At least you have an inkling of when you were in the wrong, seeing as how you tried to justify yourself.

Having to sit around for 3.5 hours without any interaction is kind of shit on the GM's part.
But so is being a disruptive player for the lols.

It sounds like all parties involved were better off for your leaving.

Haha, and here I thought this kind of silly DM behavior wasn't as prevalent in the gaming community - thanks for setting me straight. You must be a real blast to play with. ;)

No one said the DM didn't make any mistakes.
But, you chose to act out your frustrations in a passive aggressive manner, rather than just talking to the DM about what was bothering you.

You had three and a half hours to petition the group to include you. If they found your request unreasonable, that was the moment you should have left.

Perhaps you can learn from this experience to communicate better. Good communication is the foundation of any good game, and it's good to try and learn from your own mistakes instead of just venting your frustrations about other people's.

>My rogue ends up dead
Do you mind telling us how you died?

I usually DM so I jump at the chance of having someone else do it for a session or two.

Same group as I always play with. Good times.

It's like a western vampire thing. There's slaves. I have an orc sidekick and the BBEG shows up and the DM just kills off my orc. I'm like, wtf, okay.

But then one of the other players has a slave and he's talking about how he's beating him. Getting really detailed.

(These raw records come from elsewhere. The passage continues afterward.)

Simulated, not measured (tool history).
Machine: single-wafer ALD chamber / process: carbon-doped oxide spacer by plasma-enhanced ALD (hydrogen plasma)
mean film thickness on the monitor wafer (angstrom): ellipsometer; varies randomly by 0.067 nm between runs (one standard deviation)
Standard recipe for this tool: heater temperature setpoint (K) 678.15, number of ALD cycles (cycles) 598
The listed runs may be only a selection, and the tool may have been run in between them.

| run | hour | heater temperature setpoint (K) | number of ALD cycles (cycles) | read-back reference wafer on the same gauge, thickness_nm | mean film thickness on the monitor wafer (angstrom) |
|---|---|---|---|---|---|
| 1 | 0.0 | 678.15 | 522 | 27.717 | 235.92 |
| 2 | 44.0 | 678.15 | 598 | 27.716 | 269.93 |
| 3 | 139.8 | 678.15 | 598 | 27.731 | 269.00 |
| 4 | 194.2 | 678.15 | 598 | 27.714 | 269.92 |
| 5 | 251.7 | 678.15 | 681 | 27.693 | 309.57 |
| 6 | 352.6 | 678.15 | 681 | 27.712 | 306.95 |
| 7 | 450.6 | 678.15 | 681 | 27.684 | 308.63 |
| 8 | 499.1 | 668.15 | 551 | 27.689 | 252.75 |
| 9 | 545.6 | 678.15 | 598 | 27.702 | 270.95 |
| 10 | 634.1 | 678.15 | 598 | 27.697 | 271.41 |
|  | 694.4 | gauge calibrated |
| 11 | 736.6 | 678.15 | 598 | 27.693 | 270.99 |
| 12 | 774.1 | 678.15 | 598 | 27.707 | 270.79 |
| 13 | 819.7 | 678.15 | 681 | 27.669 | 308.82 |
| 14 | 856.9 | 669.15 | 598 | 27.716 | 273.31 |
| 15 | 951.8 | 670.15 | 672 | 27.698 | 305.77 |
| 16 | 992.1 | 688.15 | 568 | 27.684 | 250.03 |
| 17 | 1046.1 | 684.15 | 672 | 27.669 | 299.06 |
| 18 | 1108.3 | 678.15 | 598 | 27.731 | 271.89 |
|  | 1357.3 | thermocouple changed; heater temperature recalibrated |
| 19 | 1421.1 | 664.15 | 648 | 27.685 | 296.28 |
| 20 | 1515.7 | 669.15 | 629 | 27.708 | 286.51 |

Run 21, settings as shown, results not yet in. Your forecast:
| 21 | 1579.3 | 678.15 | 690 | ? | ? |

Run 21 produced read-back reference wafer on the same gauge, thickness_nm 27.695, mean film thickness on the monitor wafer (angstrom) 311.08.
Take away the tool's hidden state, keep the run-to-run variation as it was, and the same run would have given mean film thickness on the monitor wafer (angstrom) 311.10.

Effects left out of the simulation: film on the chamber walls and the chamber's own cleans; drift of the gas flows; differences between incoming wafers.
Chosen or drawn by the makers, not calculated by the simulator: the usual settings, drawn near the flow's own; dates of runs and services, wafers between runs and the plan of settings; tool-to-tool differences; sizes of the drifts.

DM and him just laugh while this goes on for way too long.

We're playing at my house and I tell them we're done.

>level 0 gnomish wizard
that's not 2e. Gnomes can only be illusionists, and only NPCs can be level 0.

Oh yes. Bunch of shitheads playing 3.5 in college. They hit a lot of warning flags; One player unironically glancing at GMs notes, they drove off their only female player (hence why they "needed a sorceror", and really wanted me to play one), extreme DMPCing whenever a player missed a session complete with moralizing and using (DM)PCs to force us to do stuff, GM tried using currency conversions that drove us mad, arbitrary rule-breaking GMing (i.e. oh the dominate gets through your mindblank yeah), rambling literal multi-page descriptions, many many houserules which indicated the poor bastard never even considered that a different game might meet his needs better, a highly adversarial approach to GMing, and a few others. I could almost picture these guys as the gaming group from "DM of the Rings" or "Full Frontal Nerdity", only much less clever.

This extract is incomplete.